4-dimensions forecasting framework (copyright: Nicolas Vandeput)

1. Granularity

You should first work on determining the right geographical and material granularity for your forecast.

  • 🗺️ Geographical. Should you forecast per country, region, market, channel, customer segment, warehouse, store?
  • 📦 Material. Should you forecast per product, segment, brand, value, weight, type of raw material required?

To answer those questions, you have to think about the decisions taken by your supply chain based on this forecast. Remember, a forecast is only relevant if it helps your supply chain to take action.

Let’s discuss a few examples:

  • Let’s imagine you need to decide which products to ship from your plant to your regional warehouses. In that case, it might be a good idea to aggregate demand by warehouses’ regions and forecast demand directly at this geographical level.
    ⚠️ Note that forecasting warehouse demand based on historical orders fulfilled by this warehouse is a bad practice as logistic constraints might have impacted historical shipments (from time to time, a warehouse serves clients from another warehouse's usual region).
    ✅ Instead, you should forecast demand from the geographical region that the warehouse should serve irrespective of the warehouse that actually served these orders. In other words, you should forecast warehouse demand based on what should have been fulfilled from the warehouse if there were no constraints.
  • On the other hand, here is a bad example: many supply chains still forecast demand per country even though they have multiple warehouses serving different areas of the same country. In this case, there is a clear discrepancy between the decisions that need to be made (in which warehouse should we ship the goods) and the information used to make these (we will sell that much in this country). This discrepancy will often result in poor inventory allocation across warehouses.
  • We can imagine many other use cases: if your production process needs to produce products in various specific packagings, you should forecast per packaging. When reviewing your forecast, you should then discuss what impacts the ratio of each packaging type: commercial events, promotions, and so on.
  • If different warehouses (or processes) serve different sales channels, you should forecast them separately. On the other hand, if you only have a single warehouse, you should ask yourself if you really have to make a forecast per region or if a single forecast done at a global level wouldn’t be enough.

2. Temporality

Once you know what granularity level you will be working on, you should pick the right forecasting horizon and temporal aggregation (time bucket). Many supply chains stick to forecast demand 18 or 24 months ahead, although demand planners’ time — and any other person working on the forecast — is limited. You need to pick a limited horizon to focus on.

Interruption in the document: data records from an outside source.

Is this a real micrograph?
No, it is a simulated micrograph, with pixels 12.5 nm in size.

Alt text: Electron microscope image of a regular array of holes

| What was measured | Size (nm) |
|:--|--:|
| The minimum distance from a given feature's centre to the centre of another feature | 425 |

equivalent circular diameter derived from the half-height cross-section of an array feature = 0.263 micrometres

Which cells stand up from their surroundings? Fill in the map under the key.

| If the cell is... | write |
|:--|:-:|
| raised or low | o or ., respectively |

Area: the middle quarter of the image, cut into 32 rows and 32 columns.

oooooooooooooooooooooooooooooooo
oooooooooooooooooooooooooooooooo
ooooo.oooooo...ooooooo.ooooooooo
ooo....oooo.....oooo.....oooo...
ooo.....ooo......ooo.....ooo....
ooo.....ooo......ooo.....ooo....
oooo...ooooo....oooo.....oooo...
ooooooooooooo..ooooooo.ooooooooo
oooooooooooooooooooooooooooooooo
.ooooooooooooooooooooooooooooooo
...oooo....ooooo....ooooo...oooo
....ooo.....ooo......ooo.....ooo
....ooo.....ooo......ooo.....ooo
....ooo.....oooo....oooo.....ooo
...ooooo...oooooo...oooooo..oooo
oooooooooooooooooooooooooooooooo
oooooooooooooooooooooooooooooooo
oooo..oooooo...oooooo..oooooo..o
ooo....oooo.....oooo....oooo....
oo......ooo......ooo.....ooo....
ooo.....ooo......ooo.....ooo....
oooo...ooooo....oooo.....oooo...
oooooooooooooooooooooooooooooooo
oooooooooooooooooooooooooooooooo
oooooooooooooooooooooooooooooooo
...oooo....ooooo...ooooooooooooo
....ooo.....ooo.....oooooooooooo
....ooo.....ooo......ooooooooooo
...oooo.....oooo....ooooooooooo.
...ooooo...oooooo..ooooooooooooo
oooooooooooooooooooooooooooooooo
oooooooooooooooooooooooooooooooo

  • 🗓️ Temporal Aggregation. What temporal aggregation bucket should you use (daily, weekly, monthly, quarterly, or yearly)
  • 🔭 Horizon. How many periods do you need to forecast (one month, six months, two years)?

Again, you should answer these questions by thinking about what your supply chain is trying to optimize/achieve and the lead times involved with these decisions.

Let’s take two examples:

  • Your supplier needs to receive monthly orders three months in advance. You should work with monthly buckets and a horizon of 3 months (M+1/+2/+3). Any forecast beyond M+3 should not be your focus.
  • If you need a forecast to know what goods to ships from your central warehouse to your local warehouses, you should focus on a horizon equivalent to your internal lead time (usually a few days or weeks).

Models and Forecasting Horizon. Statistical models can easily produce forecasts over an infinite horizon. This is not the case with machine learning models. So, you might have to stick to statistical models for long-term forecasting.

3. Metrics 🎯

Usually, practitioners overlook the question of forecasting metrics. Choosing the right metrics for a forecasting process/model is, actually, nothing but straightforward, and it will have profound impacts on the resulting forecasts. Depending on the metric selected, you might give too much importance to outliers (RMSE weakness) or risk a biased forecast (MAE weakness). For a detailed discussion about forecasting KPIs, see my article Forecasting KPIs: RMSE, MAE, MAPE & Bias, here. [1]

Here are a few pieces of advice to choose the right forecasting metrics:

  • Avoid MAPE. Many practitioners still use MAPE as a forecasting metric. It is a highly skewed indicator that will promote underforecasting. Avoid it.
  • Combine KPIs. Often, looking at a combination of KPIs (such as MAE & Bias) will be a good compromise enabling you to track accuracy and Bias while avoiding most traps and pitfalls.
  • Track consistent Bias. If you observe a consistent bias (over/under forecasting) for a specific item, it is an important clue that something is wrong with the model/forecasting process.
  • 💡 Weighted KPIs. In the second edition of my book Data Science for Supply Chain Forecasting, I advise weighting each product (or SKU) in the overall metric calculation based on its profitability, cost, or overall supply chain impact. The idea is that you want to pay more attention to SKUs that matter the most. This is especially relevant as we want to find a metric that supports your supply chain: a good score on your forecasting metric should align with business value.

Beyond the math, it is essential to align the forecasting KPIs to the required material and temporal granularities. For example, suppose you are interested in ordering goods from an overseas supplier with a lead time of 3 months. In that case, you should measure accuracy over a forecasting horizon at months +1,+2, and +3 — or, even better, calculate the cumulative error over three months–instead of merely looking at the accuracy achieved at month+1.

4. Process ⚙️

Now that you know your material and temporal aggregation, horizon, and metrics, you can set up a process. This process should be defined with three specific aspects.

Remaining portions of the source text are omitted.